They're available up on GitLab. They have a repository there. So people could take a look at that and see and provide additional information.
There is going to be another part of the blog post or another blog post that they intend to be posting up on our site, which we'll look at.
It's more of a resilience... I haven't seen it, but from what I gather, they're going to be using another resilience analysis tool to look at how do these all work together.
So we'll have to see.
Yeah. It's always a question I've gotten frequently is, can you tell if traffic is going over a particular submarine cable?
And oftentimes it's no, but I'll have to dig into this more as well.
Yeah. I mean, I think they're making an attempt at it and trying to figure out how did this go, trying to answer that question.
Which cable is this actually going across? Right. And that's harder to do, certainly, I think, when there's multiple cables that you can look at.
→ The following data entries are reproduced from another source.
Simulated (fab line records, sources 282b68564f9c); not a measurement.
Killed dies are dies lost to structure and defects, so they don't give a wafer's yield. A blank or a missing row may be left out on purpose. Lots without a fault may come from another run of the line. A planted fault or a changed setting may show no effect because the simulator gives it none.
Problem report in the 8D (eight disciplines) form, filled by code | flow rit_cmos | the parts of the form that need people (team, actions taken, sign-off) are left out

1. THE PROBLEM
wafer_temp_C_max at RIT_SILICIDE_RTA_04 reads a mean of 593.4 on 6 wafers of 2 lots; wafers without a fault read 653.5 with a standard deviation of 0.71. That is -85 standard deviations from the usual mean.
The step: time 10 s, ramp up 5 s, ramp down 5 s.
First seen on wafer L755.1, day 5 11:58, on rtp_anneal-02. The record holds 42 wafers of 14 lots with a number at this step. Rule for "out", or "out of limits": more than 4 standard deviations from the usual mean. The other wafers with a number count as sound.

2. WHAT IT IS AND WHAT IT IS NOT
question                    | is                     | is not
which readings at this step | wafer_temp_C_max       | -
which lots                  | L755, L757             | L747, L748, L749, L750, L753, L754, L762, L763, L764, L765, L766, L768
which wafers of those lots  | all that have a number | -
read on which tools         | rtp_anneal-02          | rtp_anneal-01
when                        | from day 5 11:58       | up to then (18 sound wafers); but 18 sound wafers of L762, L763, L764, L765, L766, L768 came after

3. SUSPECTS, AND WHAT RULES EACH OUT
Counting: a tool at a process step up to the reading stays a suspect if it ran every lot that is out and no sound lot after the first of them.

I know that Doug Midori has done some work in the past kind of watching latencies between point A and point B when there's the expectation that a new cable between those two points is going to be turned up.
And when the latency drops from most likely satellite to most likely fiber, you can kind of tell that they've started moving the traffic over.
Yeah. Yeah. Actually, right above that map that you have on there with the lines, it tells about the data point, their data set is 235 million trace routes collected by RIPE Atlas and CATA over 15 days in March, 2022.
So that was what they- That's a good data set. Yeah. Yeah. That's fairly substantial.
So we're then talking a little bit just to, I think, close out the submarine cable bit section.
We talked a little bit about resilience. So part of the- There we go.
Part of the examination that you did with this West Africa outage was looked at the Internet Resilience Index scores for the various impacted countries.
Right. Exactly. So one of the things that we have on our Pulse site is what we call our Internet Resilience Index or IRI.
And if you go to pulse .Internetresilience.org and you go to the resilience tab, you can go and see this and you can find the resilience score for your particular country or network or things like that.
And you can see that. And what we looked at is, if you look at this table there, you can see there are countries with very low resilience scores.
So if you look at Cote d'Ivoire there, Ghana, some of those have a low score in comparison to others.
Say, if you move on down to South Africa, it has a higher one. And to the surprise of perhaps, and also in that the other column one back, it's the number of Internet exchange points or IXPs in the country.
So you can see countries that were there, those were the countries with the higher resilience score that were not as affected by the cable cuts.
They had other paths, they had other ways, they had other pieces working with it.
So it does come back to, what can happen?
How do you make this more resilient so that if you do have an issue like this where you have cables that are cut, what other methods can you have?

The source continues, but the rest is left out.